The trouble is, this is a false doctrine, and it can easily be explained why.

If God designs or plans something, then it is His will. Therefore, the people who are making it happen are doing God's will.

So if someone breaks into your house and kidnaps, rapes, and murders your five year old (as was in the news recently), that person is doing God's will and is, therefore, His servant. That means it would be unjust for God to punish them because they were doing God's work.

This flies in the face of reason, of the nature of God, and of God's words, which condemn soundly this kind of behavior in all kinds of ways. If we make this behavior God's work, then we make God a liar because he cannot both forbid us to do these things and condemn them and simultaneously have been the planner of these these things.

Furthermore, if we attempt to stop these kinds of tragedies and intervene in abuse, poverty, illness, we are working against God's will because he planned those things for those people. We would be sinning by trying to interfere with God's plans and trying to stop God's work.

This also is impossible in light of God's own instructions to us that we should obey the commandments, not hurt people, and try to help people out of poverty and illness, including by using God's own power to do so. If God designed and planned those horrible things to happen to people, he would be contradicting himself by asking us to work against his will to stop them!

So in two ways, God comes out a liar if we allow for the idea that God designed all the things we go through.

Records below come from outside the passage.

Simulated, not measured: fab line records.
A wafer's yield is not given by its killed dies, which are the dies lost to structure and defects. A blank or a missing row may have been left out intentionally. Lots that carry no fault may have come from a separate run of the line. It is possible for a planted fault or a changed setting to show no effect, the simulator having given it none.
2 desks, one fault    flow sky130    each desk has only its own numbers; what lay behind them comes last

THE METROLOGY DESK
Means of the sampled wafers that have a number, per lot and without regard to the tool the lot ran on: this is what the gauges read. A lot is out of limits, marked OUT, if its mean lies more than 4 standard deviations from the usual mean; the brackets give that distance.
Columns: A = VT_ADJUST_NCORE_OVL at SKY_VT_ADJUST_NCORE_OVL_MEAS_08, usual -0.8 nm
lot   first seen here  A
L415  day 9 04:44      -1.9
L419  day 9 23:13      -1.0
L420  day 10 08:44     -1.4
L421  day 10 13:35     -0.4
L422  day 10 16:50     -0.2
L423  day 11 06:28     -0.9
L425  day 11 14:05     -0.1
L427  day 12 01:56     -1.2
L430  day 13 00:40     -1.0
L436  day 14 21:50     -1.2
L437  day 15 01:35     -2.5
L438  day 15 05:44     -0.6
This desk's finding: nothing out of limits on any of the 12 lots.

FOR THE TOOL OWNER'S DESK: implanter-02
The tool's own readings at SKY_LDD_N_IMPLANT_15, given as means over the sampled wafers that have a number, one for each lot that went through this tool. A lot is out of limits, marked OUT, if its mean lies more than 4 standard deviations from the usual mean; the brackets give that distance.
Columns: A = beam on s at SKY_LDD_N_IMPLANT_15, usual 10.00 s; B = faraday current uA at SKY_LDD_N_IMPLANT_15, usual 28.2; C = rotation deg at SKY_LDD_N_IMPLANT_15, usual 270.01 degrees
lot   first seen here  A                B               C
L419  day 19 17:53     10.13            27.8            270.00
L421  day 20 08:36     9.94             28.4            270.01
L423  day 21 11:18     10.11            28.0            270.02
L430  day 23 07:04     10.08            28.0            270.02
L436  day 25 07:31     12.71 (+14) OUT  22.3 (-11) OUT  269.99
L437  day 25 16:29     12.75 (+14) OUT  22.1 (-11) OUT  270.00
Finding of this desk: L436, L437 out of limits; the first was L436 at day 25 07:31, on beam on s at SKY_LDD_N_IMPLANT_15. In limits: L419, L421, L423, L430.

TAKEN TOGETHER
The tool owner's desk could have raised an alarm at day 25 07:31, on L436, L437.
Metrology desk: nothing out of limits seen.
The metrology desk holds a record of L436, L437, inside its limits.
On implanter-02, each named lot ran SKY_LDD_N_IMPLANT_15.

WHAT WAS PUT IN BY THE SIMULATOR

There is another danger to this doctrine as well. If we embrace the idea that God planned all the bad things that people go through, then we are less inclined to jump in and help when they are suffering. We instead are inclined to think that we should let them suffer because God wants them to, and who are we to interfere in God's plan for those people. It's a wicked belief that leads us to abandon actual commandments and let people suffer alone.

Fortunately for the man who taught this false doctrine, there is true doctrine that will give him peace and comfort and purpose, and these true doctrines come right from the scriptures.

It is important to remember that God is ultimately in charge of the world, and He is aware of our suffering. Knowledge of suffering is not the same as intention for suffering, though. But He does know and He can help. Allowing us to learn and grow and suffer does not mean he planned it, nor that he lacks power to intervene. He can and does intervene--but sometimes not how we want Him to.

Romans 8:28: "And we know that all things work together for good to them that love God" and D&C 90: "Search diligently, pray always, and be believing, and all things shall work together for your good."  The promises is not that God designed these things, but that He has the power to turn all things to your good if you love Him.

God allows the hellish experiences (because earth life really is hell in a lot of ways), but we can be assured that He will turn those to our good (remembering that His eternal view of our good, which is rooted in our ultimate glory, is different from our limited earthly view, which is rooted in immediate comfort more often than not). When the scriptures say we have to submit to the will of our Father, it is talking about this--submitting to God's way of turning things to our good, not necessarily that we have to submit to awful experiences purely because they are God's plan for us.

The other comfort is Jesus. We can get comfort and peace and experience because Jesus suffered all things to help mitigate the realities of living in a fallen world. He saves us, not from God's will, but from the reality of mortality. If we embrace the false idea that God designed all our hells, then we risk not putting Christ at the center of things. Sometimes we have to swallow a bitter pill, for sure, but we don't have to do it alone, and God wants us to reach out for help and relief through Jesus. If we think God planned it, we might not take advantage of our privileges under the atonement and the priesthood, and God gave us those things so we would use them and benefit from them, not ignore them so that we can suffer. Suffering in and of itself is not noble or wonderful or glorifying, and we risk elevating it to this magical status, over Jesus, if we embrace the idea that God designed our pain. Martyr complexes benefit no-one.

In reality, embracing the true doctrine invites us to lean on Jesus. It is a gentle but powerful invitation to actively exercise faith and trust our Father. It invites humility and becoming as a child and understanding our true, proper relationship with our Father. The false doctrine, in contrast, leads us to be angry at God and push back. It makes God our enemy. It rewrites baptism to God pushing us under the water and holding us there for our own damn good, and that destroys faith.

But God is not our enemy, and we do not need to embrace doctrines that destroy faith. Gentle invitations to exercise faith are much better, and we should pursue and embrace those. "I know you are suffering, and I'll help you through it and ease your pain and make sure it benefits you" is much, much nicer (and more accurate) than "I planned this hell for you. Thank me."

We don't need to embrace the false doctrine, even though it is widely taught. Instead, we should cling to the actual doctrine: that God can turn things to our good if we love Him, and that we have Jesus to help us. This doctrine leads to a true exercising of faith. The other does not.